If the software is locally hosted, you can learn a new system and transition over to it on your own schedule, instead of being pushed into the deep end of the pool on day 1.



-- Nathan



From: Af [mailto:af-boun...@afmug.com] On Behalf Of ch...@wbmfg.com
Sent: Tuesday, October 17, 2017 2:04 PM
To:af@afmug.com
Subject: Re: [AFMUG] Sonar



Export backups as CSV and you can re-import it into any database. You will only be screwed for a very short time.



From: Nathan Anderson

Sent: Tuesday, October 17, 2017 2:13 PM

To:af@afmug.com

Subject: Re: [AFMUG] Sonar



I have to say that I'm partially with Matt on this one.



It's really not about access to your own data, although that can certainly be a component depending on how things are designed. It sounds like perhaps Sonar has no problem giving you reasonable access to exports of your data for you to backup yourself, and for the moment, I'm going to give them the benefit of the doubt on this.



I don't think I have to convince anyone how critical billing software is to an organization. If it screws up or stops working, you are losing money, and fast.



The SaaS model has some clear benefits to both parties (developer and user), but it has an equal number of new downsides as well. One big-E-on-the-eyechart one is what happens if the product is discontinued, either because the parent company/developers go out of business or for some other reason.



In the traditional software licensing and hosting model, where you use your own computing resources to execute the code, if the development company goes out of business one day, the software that you still possess a copy of does not suddenly become less useful to you. Sure, you won't get future upgrades and fixes to the product from the vendor, but at least you have some time to figure out what your options are and how you want to proceed, and you can migrate to a new platform on YOUR OWN timetable, not someone else's. And in the meantime, your business operations are not negatively impacted.
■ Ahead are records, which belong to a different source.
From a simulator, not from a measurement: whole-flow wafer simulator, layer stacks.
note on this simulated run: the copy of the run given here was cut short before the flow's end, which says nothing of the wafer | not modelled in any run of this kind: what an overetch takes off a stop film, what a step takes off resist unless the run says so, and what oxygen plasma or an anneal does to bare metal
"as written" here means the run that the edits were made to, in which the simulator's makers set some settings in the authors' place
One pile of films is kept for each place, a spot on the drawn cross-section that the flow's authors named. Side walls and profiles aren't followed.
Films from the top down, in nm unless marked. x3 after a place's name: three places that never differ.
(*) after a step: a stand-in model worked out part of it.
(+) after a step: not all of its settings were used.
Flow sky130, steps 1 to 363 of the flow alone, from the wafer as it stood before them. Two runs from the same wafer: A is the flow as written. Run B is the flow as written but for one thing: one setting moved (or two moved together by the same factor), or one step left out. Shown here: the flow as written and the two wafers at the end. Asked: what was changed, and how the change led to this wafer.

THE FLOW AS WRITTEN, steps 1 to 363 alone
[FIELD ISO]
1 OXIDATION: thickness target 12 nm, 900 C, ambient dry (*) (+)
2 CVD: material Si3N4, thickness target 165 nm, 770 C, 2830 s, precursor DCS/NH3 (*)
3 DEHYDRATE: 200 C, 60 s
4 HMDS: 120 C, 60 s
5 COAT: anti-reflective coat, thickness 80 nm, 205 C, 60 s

In the SaaS model, it doesn't matter if you have a complete, unabridged, and up-to-date export of the data: when the product is discontinued without warning, and the company shuts down the software servers, YOU ARE SO SCREWED. That data export does you zero good if you don't have product to process and interpret and act on it. In the case of billing software, this means you are not collecting payments for service from your customers, which is a big problem. Even if you could find a suitable replacement for the software the next day, you still have to figure out how to massage the data export you do have so that the new software can import it, work through the inevitable imperfections of that import (certain fields from the export that don't map cleanly to fields in the new product), learn a new piece of software from scratch, and figure out how to get by or work around issues resulting from "feature X" that you depended heavily on in the old software but which no longer exists in any form in the new one. Things WILL be complete chaos for a while; there's no way around this.



We are actively looking for a new billing platform, and in the meantime we have been running a piece of software that we bought and implemented back when it was in active development but which has now been discontinued for years. The reason that this is even possible is because it is self-hosted. Back when this product was being developed, it was very popular and sold very well. Nothing is "too big to fail"...nothing. Heck, Google has shitcanned their fair share of services over the years after deeming them inviable, leaving devoted users of them high-and-dry.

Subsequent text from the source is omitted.